Making Bold Decisions as a Software Engineer
_Early in my career, I would've spent months patching the legacy system. It was a Frankenstein's monster of code, with patches on top of patches. Every time we pushed a new feature, a different part of the system would break.
But then I took a step back and asked: what could go wrong if we don't rewrite this monster? The answer was clear: the system would eventually collapse, and our entire product would be at a standstill. The fragility itself was a bigger risk than a full rewrite.
On the other side, I once worked on a codebase that was highly dependent on a package, which worked fine. Then a more modern package was released - promising, simpler to use, better performance, actively maintained. But it required a really hard refactor to adopt.
I was obsessed with replacing that package, and so I did. I spent weeks testing everything and changing huge parts of our codebase. Once it hit production, a major flow stopped working. Luckily, we reverted fast, but I was held back from continuing work on that project.
Both stories taught me the same lesson: Risk is part of every decision. The question is not whether there is risk, but how much, how to manage it, and what you gain from it.
One of the most significant change I've made in my career as a software engineer was learning how to make bold decisions, making stepping out of my comfort zone part of my comfort zone.
Why was this so significant?
- I used to obsess over every little detail that might go wrong. That often left me in analysis paralysis, or focusing on low-impact issues.
- Once I got more comfortable with taking bold moves, I also started asking: what could go wrong if I don't do this?
Now, before you think I'm out here YOLO'ing into production: nope 🤟
Engineers should be a little pessimistic, but not only. I still think about edgy race conditions, scaling issues, the "what happens in 2-3 years?" questions. But right after that, I balance it with a different set of questions:
- How certain am I about this failure actually happening?
- If it does fail, how bad is the impact?
- How easy will it be to monitor and maintain it in the long run?
- Complexity adds risk. How much complexity does it add if I try to prevent it upfront or add reactive mitigations mechanisms?
- What happens if I don't make this change?
- And finally: what do other engineers think? (ADR docs are gold here, probably worth a future post on that)
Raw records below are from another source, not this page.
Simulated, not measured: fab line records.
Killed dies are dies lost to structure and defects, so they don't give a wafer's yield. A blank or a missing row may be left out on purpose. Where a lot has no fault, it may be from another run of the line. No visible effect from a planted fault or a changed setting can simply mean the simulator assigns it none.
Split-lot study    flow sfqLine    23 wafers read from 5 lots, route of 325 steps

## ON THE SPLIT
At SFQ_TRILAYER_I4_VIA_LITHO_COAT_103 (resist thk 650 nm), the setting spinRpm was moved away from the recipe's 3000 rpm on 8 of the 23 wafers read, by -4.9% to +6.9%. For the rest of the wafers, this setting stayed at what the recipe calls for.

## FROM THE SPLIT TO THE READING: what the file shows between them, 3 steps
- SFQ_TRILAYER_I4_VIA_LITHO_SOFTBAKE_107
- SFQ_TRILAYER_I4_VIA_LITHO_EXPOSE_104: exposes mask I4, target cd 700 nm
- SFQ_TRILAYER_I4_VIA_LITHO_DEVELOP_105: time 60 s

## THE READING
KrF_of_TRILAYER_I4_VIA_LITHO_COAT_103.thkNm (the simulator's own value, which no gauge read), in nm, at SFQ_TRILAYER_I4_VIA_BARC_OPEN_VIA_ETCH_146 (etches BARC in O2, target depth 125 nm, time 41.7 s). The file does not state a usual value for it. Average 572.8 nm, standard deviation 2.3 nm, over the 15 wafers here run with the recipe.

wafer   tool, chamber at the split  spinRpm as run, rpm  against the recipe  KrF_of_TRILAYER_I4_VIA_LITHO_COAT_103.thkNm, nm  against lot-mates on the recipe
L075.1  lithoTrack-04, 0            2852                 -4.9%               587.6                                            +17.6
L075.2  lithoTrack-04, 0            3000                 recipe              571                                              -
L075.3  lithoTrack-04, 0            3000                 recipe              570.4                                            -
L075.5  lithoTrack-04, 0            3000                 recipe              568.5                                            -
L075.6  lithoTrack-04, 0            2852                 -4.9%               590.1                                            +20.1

Think of risk as: Severity × Probability
When both severity and probability are high, I spend more time thinking. But if you find yourself constantly in "high risk" mode, that's a signal too. Are you exaggerating? Or is your system actually fragile? Fragility itself is a risk, one that often requires bold decisions to fix. (There are ways to measure it, like DORA metrics, another future post here 🤔)
Of course, this framework can itself become overwhelming, analysis paralysis 2.0 😵💫
But the point isn't to perfect it. The point is to look the hard decision in the eyes, break it down, and ask: is it too risky? No? Let's do this! Yes? Can you reduce the risk? Does it worth it?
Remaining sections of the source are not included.